Recommender’s comments:
1/ My main concern is related to the resampling 500 times each estimate of t0. The distributions are rather narrow (see Figure 4), with an average range of 0.7 weeks, which is inferior to the unit of temporal resolution. I would think intuitively that it does create pseudo-replication within the dataset. One of the reviewer was surprised with this approach as well, so please try to clarify this point.
2/ I am also puzzled by the partitioning of the 500 replicates are partitioned into building and training datasets, as they are not independent and values are all really close : basically you use more or less the same date for both steps, which does not really count as validation. You could rather use different orchards, picked from the different biogeographic areas.
3/ There are about 200 data points, nested within 69 orchards. How can you be sure of having enough power to test the combined effects of about 30 explanatory variables?
4/ What do you use the Popfit model if you are only interested in the initial growth phase? Would a simple, exponential-type model be enough?
5/ Could you identify on Figure 3 which were the data points that were excluded from the analysis?
6/ On Fig 7, the gam-smoothed curves seem overfitted. How did you choose the fitting parameters you used? Have you tried different degrees of constraint on the fitting? Please give more details in the text on the fitting method.
7/ You interpret the influence of LU13 landscape class as possibly arising from re-infestation from urban micro-gardens. If this is the case, I would expect the LU4 class (orchards) to also stand out in the analysis? 

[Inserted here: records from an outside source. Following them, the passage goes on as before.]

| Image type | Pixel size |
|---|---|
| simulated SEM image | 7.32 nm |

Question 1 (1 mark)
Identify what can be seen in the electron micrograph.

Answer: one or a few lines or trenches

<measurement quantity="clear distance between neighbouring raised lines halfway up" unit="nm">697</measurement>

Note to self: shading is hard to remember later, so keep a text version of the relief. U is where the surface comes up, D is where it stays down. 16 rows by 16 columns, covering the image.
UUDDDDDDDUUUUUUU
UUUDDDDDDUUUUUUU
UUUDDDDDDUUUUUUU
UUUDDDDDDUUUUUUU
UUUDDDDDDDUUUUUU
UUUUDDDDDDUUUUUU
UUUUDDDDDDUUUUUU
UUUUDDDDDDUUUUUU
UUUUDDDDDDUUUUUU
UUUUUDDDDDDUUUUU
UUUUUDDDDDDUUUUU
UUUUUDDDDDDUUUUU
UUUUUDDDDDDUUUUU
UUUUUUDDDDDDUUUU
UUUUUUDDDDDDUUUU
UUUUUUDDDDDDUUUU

Reviewed by ORCID_LOGO, 12 Jan 2024

Review for PCI Ecology: Hierarchizing multi-scale environmental effects on agricultural pest population dynamics: a case study on the annual onset of Bactrocera dorsalis population growth in Senegalese orchards



General comments

In the introduction, it would be great to have a bit more description of the ecology of the fruit fly; how many generation per year, is there a dormancy phase at any moment of the cycle, what is the phenology of the species, how long is the development time, what are the main and alternative food sources, what are the main natural enemies and competitors in Senegal, etc.

As regards to the analyses carried out, I do not have the necessary expertise to judge the relevance of the methods used. I do, however, find that the part concerning the methods is well described and makes it easy to understand what was done.

The capture method of BD flies is the use of pheromones to attract males. Yet, females and eggs are the main issue for orchards. I wonder if there is any proof that male and female abundances are well correlated. If not, it could be an issue regarding the selected method.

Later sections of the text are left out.